Perceptual Sound Quality

Overview

To evaluate sound quality we use a perceptual model designed to estimate the sound quality impacts of linear spectral distortions, based on data from Moore & Tan (2003)[8] modeled in Moore & Tan (2004)[9].

Passive Earplugs Only

This model is appropriate because passive earplugs act as linear filters. It may not be appropriate for active earplugs with nonlinear processing.

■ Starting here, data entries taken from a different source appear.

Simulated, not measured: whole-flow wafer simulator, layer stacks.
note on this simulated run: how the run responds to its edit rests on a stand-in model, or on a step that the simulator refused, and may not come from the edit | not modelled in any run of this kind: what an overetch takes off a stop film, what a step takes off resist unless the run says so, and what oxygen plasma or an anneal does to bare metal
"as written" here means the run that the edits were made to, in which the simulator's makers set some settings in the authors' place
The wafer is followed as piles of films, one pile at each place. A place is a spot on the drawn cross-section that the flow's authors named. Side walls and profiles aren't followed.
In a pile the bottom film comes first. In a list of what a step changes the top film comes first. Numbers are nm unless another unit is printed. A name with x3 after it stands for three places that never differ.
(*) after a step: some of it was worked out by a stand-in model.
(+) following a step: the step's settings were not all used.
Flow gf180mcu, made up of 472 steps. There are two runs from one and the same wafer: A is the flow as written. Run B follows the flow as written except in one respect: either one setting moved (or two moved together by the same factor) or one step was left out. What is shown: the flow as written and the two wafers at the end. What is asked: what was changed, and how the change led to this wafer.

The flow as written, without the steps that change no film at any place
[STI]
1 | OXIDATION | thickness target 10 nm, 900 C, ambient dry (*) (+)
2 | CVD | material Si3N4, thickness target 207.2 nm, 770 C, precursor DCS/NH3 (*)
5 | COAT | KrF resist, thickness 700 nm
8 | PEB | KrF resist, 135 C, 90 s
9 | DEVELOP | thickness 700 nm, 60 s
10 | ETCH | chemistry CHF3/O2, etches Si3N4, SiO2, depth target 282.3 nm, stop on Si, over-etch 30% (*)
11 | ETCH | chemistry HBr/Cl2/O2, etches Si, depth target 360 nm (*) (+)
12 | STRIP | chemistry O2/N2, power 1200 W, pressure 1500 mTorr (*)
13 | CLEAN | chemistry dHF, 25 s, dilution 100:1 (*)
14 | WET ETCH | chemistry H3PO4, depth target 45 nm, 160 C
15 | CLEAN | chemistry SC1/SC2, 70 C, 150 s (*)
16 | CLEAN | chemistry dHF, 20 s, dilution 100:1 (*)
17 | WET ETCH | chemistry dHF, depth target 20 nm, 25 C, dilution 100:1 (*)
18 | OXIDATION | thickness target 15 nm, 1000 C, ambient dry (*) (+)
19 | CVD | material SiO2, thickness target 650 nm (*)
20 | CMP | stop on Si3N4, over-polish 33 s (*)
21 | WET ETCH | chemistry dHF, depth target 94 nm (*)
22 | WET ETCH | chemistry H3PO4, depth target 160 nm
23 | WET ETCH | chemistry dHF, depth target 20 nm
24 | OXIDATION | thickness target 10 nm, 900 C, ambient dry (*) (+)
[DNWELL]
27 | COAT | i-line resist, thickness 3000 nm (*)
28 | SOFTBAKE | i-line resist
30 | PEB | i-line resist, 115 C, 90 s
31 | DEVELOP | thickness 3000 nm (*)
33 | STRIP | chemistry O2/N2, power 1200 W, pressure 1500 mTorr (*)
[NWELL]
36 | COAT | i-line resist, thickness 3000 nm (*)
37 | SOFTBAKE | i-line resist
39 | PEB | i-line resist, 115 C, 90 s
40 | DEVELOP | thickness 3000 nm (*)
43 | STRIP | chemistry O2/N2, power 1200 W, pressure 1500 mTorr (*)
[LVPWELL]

Computing the Distortion Metric D

We compute the metric D as described by Tan and Moore (2004)[9] using the "Final" free parameters (their Table 1, right column) that had the highest correlation to human judgments of both speech and music sound quality.

Procedure

Loudness equalization: Both the open ear and earplug-inserted recordings are scaled to the same loudness (100 Phons)
Excitation patterns: Cochlear excitation patterns are computed for each signal using the moore1997 model in the Auditory Models Toolbox[10], modified to apply the filter sharpening parameter ( $s = 1.5$ )
Floor application: A floor ( $f = 32$ dB) is applied to both excitation patterns
Difference computation:
- First order: Signed difference of magnitude between open and earplug-inserted patterns
- Second order: Signed difference of local slope
Frequency weighting: Differences are multiplied by a frequency weighting function using the fitted free parameter ( $w_s = 0.5$ )
Combination: Standard deviations of first- and second-order differences are computed separately and combined using the final free parameter ( $w = 0.4$ )

The resulting value D has a strong negative curvilinear correlation with human judgements of sound quality.

Transforming D to Predicted Quality

We transform D to have a linear and positively-correlated relationship to perceptual judgements using a second-order polynomial fitted to the data from Moore & Tan (2004)[9]:

y = 0.2x^2 - 3.1x + 10.5

D-value to Sound Quality mapping

Figure 2. Mapping D to Sound Quality. Data points replotted from Moore & Tan (2003). Polynomial fitted to these data is shown and used to transform D to estimate average rating.

This transforms D to a scale where 1 is worst quality and predicted quality increases linearly up to 10.

Mapping to 0--5 Scale

As with the loudness reduction metric, values are computed separately for each of the 10 earplug insertions and the median is taken. Scores are normalized by the highest observed score (7.2) in our initial set of 24 earplug conditions and scaled:

0 = worst quality
5 = best quality

Note

If a future earplug exceeds the normalization anchor, its score would exceed 5.0. In this case, we would update the anchor and re-normalize all scores.